To checkmate German designs on Greenland, from where their subs and ships could more easily continue their now unrestricted warfare against American and British ships, the American military was contemplating its own bases along the east coast of Greenland, including the island of Jan Mayen, in an area that had been discovered by Henry Hudson in 1607. Germany had already conquered Norway, and its sights on Greenland were simply an extension of its plans to dominate the North Atlantic and, eventually, the world.
11

Russia, a large beneficiary of Lend-Lease, claimed anew to have successfully pushed back the German advance on Moscow and that their troops “were finding the frozen bodies of Germans wrapped in flimsy blankets; huddled in roadside ditches.”
12
Russian troops also reported recapturing some towns first taken by the invading German army. Still, the information came from the state-owned media of the Soviet Union, and other news reports were less glowing about the Red Army's successes. A news report from the Associated Press said that German troops had broken through the Soviet lines and were advancing once again on Moscow.
13

The British meanwhile were “reorganizing” in Libya,
14
mounting an effort at a counteroffensive against Gen. Erwin Rommel and his 16th Panzer Division and the rest of the German “Afrika Korps” as reported by Edward Kennedy, an “Associated Press War Correspondent.”
15

Consternation was running high in America over Europe and to what extent Congress and America would allow FDR to set national policy. Secretary of State Cordell Hull emphasized the disagreements with other countries including “the basic doctrines of law, justice, morals and equality of treatment among nations—especially in trade—and settlement of controversies by peaceful negotiation rather than by force.”
16
Hull, in private, was not confident about a favorable outcome in the Far East.
17
The issue of Japan, which had ebbed and flowed over the past several days, was beginning to flow again.

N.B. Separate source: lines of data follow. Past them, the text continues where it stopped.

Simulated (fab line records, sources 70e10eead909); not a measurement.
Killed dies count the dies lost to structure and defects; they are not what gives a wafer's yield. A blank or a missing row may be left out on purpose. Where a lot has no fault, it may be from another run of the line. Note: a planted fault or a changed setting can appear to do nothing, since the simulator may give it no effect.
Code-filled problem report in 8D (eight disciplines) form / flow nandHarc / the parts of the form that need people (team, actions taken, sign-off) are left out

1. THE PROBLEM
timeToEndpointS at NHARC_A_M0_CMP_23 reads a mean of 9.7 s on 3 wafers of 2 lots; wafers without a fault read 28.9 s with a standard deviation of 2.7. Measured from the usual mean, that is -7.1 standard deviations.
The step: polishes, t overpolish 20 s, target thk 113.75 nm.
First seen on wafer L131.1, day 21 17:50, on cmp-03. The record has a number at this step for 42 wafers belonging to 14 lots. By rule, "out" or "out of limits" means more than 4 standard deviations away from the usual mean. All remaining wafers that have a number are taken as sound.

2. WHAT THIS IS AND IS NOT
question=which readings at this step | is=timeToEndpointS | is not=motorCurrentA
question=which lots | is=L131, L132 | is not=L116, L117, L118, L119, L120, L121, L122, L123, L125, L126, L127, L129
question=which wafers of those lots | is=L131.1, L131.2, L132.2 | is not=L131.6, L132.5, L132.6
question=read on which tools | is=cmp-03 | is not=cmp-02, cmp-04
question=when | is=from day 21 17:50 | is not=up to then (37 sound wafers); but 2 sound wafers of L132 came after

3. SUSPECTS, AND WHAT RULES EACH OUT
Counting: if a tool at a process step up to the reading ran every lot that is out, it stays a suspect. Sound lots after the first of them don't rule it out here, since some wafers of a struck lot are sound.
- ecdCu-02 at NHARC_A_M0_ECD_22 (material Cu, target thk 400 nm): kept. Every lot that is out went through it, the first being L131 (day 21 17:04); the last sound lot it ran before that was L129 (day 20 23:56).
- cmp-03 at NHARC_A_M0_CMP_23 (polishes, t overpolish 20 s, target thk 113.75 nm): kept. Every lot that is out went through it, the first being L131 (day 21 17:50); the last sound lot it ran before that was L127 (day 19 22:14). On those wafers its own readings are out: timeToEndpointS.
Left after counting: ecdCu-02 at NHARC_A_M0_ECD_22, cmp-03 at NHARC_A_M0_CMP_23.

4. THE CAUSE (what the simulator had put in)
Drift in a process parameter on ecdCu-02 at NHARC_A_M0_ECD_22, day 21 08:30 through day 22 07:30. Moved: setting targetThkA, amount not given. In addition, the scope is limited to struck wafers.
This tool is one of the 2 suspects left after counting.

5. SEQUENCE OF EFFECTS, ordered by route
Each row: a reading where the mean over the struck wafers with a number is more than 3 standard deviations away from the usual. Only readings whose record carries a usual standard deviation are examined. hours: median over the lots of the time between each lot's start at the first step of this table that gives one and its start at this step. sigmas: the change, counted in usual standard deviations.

More bluntly, the senator from Montana, Burton K. Wheeler, Democrat and first among America Firsters, acidly said, “The President's foreign policy meant the plowing under of every fourth American boy. The only time the administration has intimated that we should go to war with Japan is when the British Empire is threatened.”
18
Everybody in the Roosevelt White House hated Wheeler. Wheeler had already announced he would investigate “interventionists” in Hollywood.
19
Just a year earlier, in 1940, John L. Lewis, head of the mine workers union and another isolationist and Roosevelt-basher, had tried to convince Wheeler to run for president.
20

In truth, Hollywood in 1941 was reluctant to take on the subject of fascism overseas and whether America should intervene in Europe's troubles. Germany was a huge and profitable market for American films, and the movie moguls were reluctant to alienate the cultural gatekeepers in Berlin. At the end of the day, Hollywood was first and foremost a business. When Charlie Chaplin's
The Great Dictator
was released in late 1940, many critics panned his satire of Hitler as left-wing propaganda, earning Chaplin the lasting enmity (and surveillance) of FBI director J. Edgar Hoover. It was only after America entered the war that suddenly Chaplin's film was seen as a courageous masterpiece.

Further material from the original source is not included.